Since the beginning of its advertising campaign, nothing about this film has taken itself seriously. Having Craig Robinson utter the line, “It must be some kind of Hot Tub Time Machine,” and then turn and look straight into camera is absolutely brilliant. How can you not fall in love with such a ridiculous premise, and such an unlikely cast to face such a challenge. It’s a match made in comedy heaven, and we can only hope that the results match the ambition. Find out if they hit that sweet spot below:
There are all different genres of comedies. There are stupid comedies, gag comedies, buddy comedies, serious films with funny characters, slapstick comedy, and, last but certainly not least, campy comedies. What’s rare is a film with a reasonably large budget that also doesn’t hold back on the camp, understanding just how cheesy and ridiculous its premise is, and running with it beyond whatever you were expecting it to be. For a film entitled Hot Tub Time Machine to not embrace the qualities which make it a springboard for some of the bet improv work I’ve seen in quite some time would be a tragedy, and luckily, these guys know how to have fun.
Enter one of the stranger collections of comedians pretending to be buddies ever assembled. John Cusack, who hasn’t really flexed his funny bone since the glory days of High Fidelity leads a foursome that includes the likes of Rob Corddry (former Daily Show correspondent), Craig Robinson (Pineapple Express, The Office), and Clark Duke (Kick-Ass, Sex Drive). Add in some great supporting performers, a rather hit and miss Chevy Chase, and Crispin Glover as an armless, except not in the past, bellhop, and you have a recipe for some great laughs. There are plenty of other great cameos too, and they may have you scratching your head for a few minutes trying to remember where you saw them last. It can also be kind of difficult identifying your favorite character actors in leg warmers and ridiculously colorful clothing, so be warned.
2010 people in 1986 seems like the kind of thing that would have been done to death, or at least passed its prime in the early 90’s. Surprisingly, the idea still has plenty of juice, and you almost wish the film would have taken another hour to try out some of the other directions and missed opportunities. The deleted scenes will probably end up being fairly extensive, and the lines feel so natural and off-the-cuff, that I can only assume they were improvisation. Letting actors of this caliber just fool around for a couple of hours is an embarrassment of riches, and you will find something to laugh out loud about before the credits roll. The only one who doesn’t really pull his weight is Chase, and it ends up just feeling like he’s trying too hard. Everybody else makes sense, but he just doesn’t, and I was sad that there wasn’t some sort of payoff for his character a la Click, even though that would have pushed the film into slightly more dramatic territory and may very well have deepened an intentionally shallow experience.

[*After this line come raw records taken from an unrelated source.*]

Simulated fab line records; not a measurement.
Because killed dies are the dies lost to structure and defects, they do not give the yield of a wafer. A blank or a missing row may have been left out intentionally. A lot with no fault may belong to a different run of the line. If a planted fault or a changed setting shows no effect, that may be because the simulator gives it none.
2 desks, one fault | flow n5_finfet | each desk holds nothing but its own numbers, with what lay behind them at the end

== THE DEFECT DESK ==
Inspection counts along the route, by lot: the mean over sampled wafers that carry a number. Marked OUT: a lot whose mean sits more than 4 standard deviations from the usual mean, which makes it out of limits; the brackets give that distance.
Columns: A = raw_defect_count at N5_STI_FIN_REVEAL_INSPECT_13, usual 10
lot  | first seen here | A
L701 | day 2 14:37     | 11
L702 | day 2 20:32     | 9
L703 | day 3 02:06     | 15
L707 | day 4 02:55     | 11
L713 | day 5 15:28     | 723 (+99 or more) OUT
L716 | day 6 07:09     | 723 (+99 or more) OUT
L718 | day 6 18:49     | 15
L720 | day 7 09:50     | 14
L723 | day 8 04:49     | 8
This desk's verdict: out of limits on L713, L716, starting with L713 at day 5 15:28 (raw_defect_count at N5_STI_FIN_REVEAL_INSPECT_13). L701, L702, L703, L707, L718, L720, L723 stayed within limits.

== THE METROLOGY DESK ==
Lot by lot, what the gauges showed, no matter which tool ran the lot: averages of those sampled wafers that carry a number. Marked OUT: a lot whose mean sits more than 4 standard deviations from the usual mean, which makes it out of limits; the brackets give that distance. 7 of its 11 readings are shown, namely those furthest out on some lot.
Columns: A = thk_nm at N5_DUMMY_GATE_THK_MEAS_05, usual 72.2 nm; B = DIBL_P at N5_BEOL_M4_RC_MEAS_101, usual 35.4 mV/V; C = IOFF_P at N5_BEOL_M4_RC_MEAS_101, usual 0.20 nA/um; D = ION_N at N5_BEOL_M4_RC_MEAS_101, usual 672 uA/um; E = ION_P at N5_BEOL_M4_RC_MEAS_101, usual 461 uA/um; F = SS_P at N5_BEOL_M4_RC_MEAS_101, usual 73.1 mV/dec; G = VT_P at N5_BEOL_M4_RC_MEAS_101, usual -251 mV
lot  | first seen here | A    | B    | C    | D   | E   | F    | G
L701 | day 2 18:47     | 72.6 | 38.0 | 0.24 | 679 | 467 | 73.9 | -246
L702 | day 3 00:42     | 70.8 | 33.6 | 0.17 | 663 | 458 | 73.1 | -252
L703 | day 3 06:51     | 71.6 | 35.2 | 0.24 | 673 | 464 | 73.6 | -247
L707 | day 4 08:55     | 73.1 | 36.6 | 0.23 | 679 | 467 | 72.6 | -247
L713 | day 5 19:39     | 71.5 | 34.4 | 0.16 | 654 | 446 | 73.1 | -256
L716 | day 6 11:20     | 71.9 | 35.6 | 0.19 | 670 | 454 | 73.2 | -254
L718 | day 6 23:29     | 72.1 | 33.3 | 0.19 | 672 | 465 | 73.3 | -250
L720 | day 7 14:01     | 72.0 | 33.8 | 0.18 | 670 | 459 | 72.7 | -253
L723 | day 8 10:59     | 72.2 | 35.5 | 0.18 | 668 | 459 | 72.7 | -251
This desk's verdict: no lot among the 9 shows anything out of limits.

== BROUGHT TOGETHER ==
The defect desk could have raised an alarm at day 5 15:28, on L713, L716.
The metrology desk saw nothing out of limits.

I guess, in the end, it really comes down to a matter of personal preference. Are you the kind of moviegoer who pays for the gags, the big laughs, and the moments that define a film and are endlessly quotable for months afterward? Or are you looking for something more, a deeper and more fulfilling experience that speaks to a heartbeat behind the scenes, the secret ingredient in the success of the Apatow clan? There are a lot of laughs to be had with Hot Tub Time Machine. They derive mostly from the premise and the way each character reacts to the situation. There isn’t a lot more to it than that, and for me, that was exactly what I wanted to get out of the film. Others may find it a disappointment for the same reasons, and I don’t really know what can be said to change their minds. Jump in the hot tub, spill a Russian energy drink, and take a trip you won’t soon forget.